The two-year alliance agreed in 2015 between the United National Party (UNP) and the Sri Lanka Freedom Party (SLFP) to establish a National Unity Government (NUG) has been extended until 2020. The two secretaries of the relevant parties made the announcement at a joint press conference on July 20.

The NUG was the brainchild of UNP leader, Prime Minister Ranil Wickremesinghe, during parliamentary elections last August. Its purpose was to establish a strong government committed to the US geo-political strategy in the region and the imposition of austerity measures dictated by the International Monetary Fund (IMF).

After Maithripala Sirisena was elected Sri Lankan president in January 2015, he automatically became SLFP chairman. Sirisena previously had defected from the SLFP and contested the election as the “common” presidential candidate of the opposition parties, including the right-wing UNP, as part of a US-led operation to remove former President Mahinda Rajapakse, due to his close relations with China.

Sirisena, however, failed to win unanimous backing within the SLFP. As a result, Rajapakse secured factional support and rallied about 50 members of parliament around himself as an unofficial “joint opposition.”
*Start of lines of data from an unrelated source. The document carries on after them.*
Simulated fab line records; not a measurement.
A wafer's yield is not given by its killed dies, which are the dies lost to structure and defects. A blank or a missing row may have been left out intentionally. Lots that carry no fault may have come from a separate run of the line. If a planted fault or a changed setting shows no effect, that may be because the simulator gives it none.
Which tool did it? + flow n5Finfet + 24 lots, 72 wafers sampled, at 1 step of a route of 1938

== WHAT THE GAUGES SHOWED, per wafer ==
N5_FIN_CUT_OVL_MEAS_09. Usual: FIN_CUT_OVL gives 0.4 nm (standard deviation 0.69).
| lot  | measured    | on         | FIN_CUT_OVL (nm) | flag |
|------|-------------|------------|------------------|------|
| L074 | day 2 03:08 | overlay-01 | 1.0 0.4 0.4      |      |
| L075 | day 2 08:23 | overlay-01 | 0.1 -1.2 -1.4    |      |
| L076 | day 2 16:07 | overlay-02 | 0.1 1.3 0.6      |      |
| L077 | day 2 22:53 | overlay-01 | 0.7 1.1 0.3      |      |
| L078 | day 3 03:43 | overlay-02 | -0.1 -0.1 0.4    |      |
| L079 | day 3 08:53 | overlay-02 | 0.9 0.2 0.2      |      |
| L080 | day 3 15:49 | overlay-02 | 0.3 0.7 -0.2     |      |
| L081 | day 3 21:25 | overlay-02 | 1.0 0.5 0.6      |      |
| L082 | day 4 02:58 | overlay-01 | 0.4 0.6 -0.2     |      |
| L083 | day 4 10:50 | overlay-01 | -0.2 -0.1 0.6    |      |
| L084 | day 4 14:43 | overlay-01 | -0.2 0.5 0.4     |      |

The decision to extend the NUG alliance for the entire duration of the current parliament is a desperate attempt to maintain a joint front against a developing movement of working people and youth, who are engaged in protests against the government’s attacks on living standards, social conditions and basic democratic rights.

The unity government also fears the political challenge posed by Rajapakse’s SLFP faction, which is exploiting popular grievances by whipping up Sinhala chauvinism. Rajapakse is also gaining support from sections of the business elite frustrated over the loss of money-making opportunities they enjoyed under his government.

Rajapakse’s faction has organised a five-day public march from Kandy to Colombo, about 100 kilometres, to end in a rally on August 1. Its slogans include, “Against the constitution to divide the country and “Oppose punishing war heroes.”

Rajapakse is posing as a defender of the military and opposing any, even limited, attempt to punish those responsible for the military’s war crimes during the Colombo elite’s protracted civil war against the separatist Liberation Tigers of Tamil Eelam (LTTE). At the same time, he is appealing to layers of the Sinhala ruling elite who are opposed to any concessions to Tamil leaders.

Voicing the government’s concerns, a Daily Mirror editorial on July 26 declared: “We hope the five-year agreement between the two major parties will help stabilise the economy and the rule of law with tough legal action being taken against any and all who have committed the crime of plundering the wealth of Sri Lanka’s people.”

This call for corruption charges is directed against Rajapakse and his supporters, not against Sirisena, who was a prominent minister in the previous Rajapakse government, or the UNP, which has a long history of corrupt practices. It is the means for weakening the Rajapakse faction as the national unity government prepares to deepen the assault on working people.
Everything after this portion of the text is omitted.